While, I'll admit there is alot I don't like about Ancestry.com census, I do
subscribe and have found it helpful. I plan to renew when my years
subscription is up. It has been very helpful as far as time wise. I can
look though it when I want, at home when ever I have some time, or at work
during my lunch hour, which I prefer since my computer at work is much
faster. Then when I find something I write down the page number and ED and
next trip to the library I print out a copy. I've spent lots of time looking
through different townships in the 1870 census trying to find a certain
family. So its been helpful to be able to look at home then to wait till
Saturday and spent the whole day looking through reel after reel.

As far as the names being incorrect, there are plenty of discrepancies in
all census, that has nothing to do with Ancestry, but the census taker. I've
looked through the 1900 soundex to find my relatives and they are NOT listed
at all. Yet I have a birth record in 1900 that they lived on Gregory St. in
Jersey City, but according to the soundex they don't exist. I'm trying to
find out which ED Gregory St was located in 1900, so I can look through the
ancestry census to see if I can find them. I even subscribed to
genealogy.com 1900 census so I could check the whole USA in case they, by
some chance were not in NJ, but no luck there either, or on some other
relatives I'm searching for. Also, the information given to the census taker
might be wrong if it was given by a neighbor. For instance, I found a
strange thing while researching my irish relatives in mercer county. On one
census their daughter was listed as living at home, which was strange as by
this point she was married with two children. She and her brothers were
shown living with there mother. The brothers where not married, but I knew
she was married plus where were her two sons and why were they not included.
I then looked up the address I knew she and her husband lived there whole
life, and there they were. She was listed again with her husband and two
sons. I'm not sure if all her brothers were actually living at home either.
They may be listed twice also.

What I don't like about Ancestry is that there is no way to move up and down
the page without zoming in and out. When you find the perfect viewing size
you should be able to just move down without changing it. I wrote to them to
see if I was doing something wrong, but thats just the way it is.
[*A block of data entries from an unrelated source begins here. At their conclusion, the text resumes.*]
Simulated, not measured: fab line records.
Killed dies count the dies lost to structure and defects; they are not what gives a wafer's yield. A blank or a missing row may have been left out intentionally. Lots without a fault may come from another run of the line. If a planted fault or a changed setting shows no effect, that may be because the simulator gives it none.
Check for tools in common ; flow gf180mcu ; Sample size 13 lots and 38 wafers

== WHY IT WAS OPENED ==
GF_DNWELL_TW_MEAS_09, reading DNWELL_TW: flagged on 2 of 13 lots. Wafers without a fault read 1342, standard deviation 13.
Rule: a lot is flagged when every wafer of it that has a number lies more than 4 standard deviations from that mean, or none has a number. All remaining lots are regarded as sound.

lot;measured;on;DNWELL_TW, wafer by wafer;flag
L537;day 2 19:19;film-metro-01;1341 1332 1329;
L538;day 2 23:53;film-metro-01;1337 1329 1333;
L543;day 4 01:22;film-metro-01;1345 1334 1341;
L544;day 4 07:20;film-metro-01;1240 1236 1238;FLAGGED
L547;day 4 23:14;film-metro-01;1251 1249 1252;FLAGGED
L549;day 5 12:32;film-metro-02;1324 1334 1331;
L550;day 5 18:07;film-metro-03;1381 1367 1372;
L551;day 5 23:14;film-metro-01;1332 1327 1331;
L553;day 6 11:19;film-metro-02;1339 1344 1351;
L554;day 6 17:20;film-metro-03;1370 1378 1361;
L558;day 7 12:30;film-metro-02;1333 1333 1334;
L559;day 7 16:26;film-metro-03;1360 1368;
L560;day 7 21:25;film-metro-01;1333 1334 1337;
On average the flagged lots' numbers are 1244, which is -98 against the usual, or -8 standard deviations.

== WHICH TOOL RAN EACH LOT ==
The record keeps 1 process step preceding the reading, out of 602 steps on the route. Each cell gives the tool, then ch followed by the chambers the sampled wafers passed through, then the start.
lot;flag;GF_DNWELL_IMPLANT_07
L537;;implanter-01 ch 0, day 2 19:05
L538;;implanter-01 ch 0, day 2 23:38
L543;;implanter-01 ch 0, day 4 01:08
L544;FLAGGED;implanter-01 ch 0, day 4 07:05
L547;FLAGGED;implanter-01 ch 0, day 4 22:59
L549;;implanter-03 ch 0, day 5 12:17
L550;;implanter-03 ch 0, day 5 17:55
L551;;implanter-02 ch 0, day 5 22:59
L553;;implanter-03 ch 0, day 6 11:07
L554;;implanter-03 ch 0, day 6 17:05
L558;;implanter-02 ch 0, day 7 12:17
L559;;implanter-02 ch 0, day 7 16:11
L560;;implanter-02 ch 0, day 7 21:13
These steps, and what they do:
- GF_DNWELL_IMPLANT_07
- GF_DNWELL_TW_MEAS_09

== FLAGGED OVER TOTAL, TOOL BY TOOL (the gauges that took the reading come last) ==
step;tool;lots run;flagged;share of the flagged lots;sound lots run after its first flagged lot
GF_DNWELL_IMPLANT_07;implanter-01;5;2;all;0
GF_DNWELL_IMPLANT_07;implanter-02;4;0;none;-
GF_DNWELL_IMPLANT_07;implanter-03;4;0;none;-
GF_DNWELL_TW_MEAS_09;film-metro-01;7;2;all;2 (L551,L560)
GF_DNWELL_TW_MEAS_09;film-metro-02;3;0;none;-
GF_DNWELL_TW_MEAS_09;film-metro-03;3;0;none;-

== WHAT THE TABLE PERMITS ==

In a message dated 06/08/2002 8:35:51 PM Eastern Daylight Time,
writes:


> The 1920 Ancestry.com census menus suggested that the state, county,
> city and district I needed were complete and available. There was a Head
> of
> Household index. I was researching 2 surnames of a single family, with
> numerous family units in a single community. When I plugged in the first
> surname, my great-grandmother came up even though she was living in the
> household of her son-in-law and identified as "mother-in-law" instead of
> "head of household". On the image of the actual census page, I saw that
> the
> name of her son-in-law (my grandfather) who was the Head of Household, was
> correctly spelled and clearly written.
>
> However, when I plugged my grandfather's surname into the index, my
> grandfather DIDN'T come up, either under an exact spelling or a soundex
> search.
>
> When an index is described as "incomplete", this suggests to me that
> some EDs have been finished but others have not. Such is not the case. In
> my situation, this page of the census had been entered into the index but
> my
> grandfather had been overlooked.
>
> What this means is if you used the index and didn't find your
> ancestor
> where you expected to find him, he may actually be in the census after all.
>
> The index itself may be flawed.
>
> Another annoyance: I acquired the wards and EDs I needed before I
> consulted
> the Ancestry.com database. Yet the so-called "enumeration districts"
> listed
> by Ancestry.com (at least for Bayonne, Hudson County, NJ) are apparently
> their own invention, they are not the numbers assigned by the Census
> Bureau.
> The numbers on that menu appear nowhere on the actual census pages.
> Needless confusion if you ask me.
>
> Another annoyance: The descriptions of what streets are included in those
> "districts" are vague and misleading. In the case of Bayonne, I was VERY
> familiar with the city, and had a street map by my side just in case. Yet
> the addresses I sought were not in the "districts" I expected, based on the
> descriptions provided by Ancestry.com. Despite having exact addresses, the
> ward numbers and Census Bureau ED numbers, a street map and personal
> knowledge of the neighborhoods involved, I STILL had to view over 100
> images
> to find my ancestors. This is unacceptable. Had I paid for this
> inconvenience, I would have been angry. The only saving grace was that it
> was "free", though I "paid" for it with a migraine headache.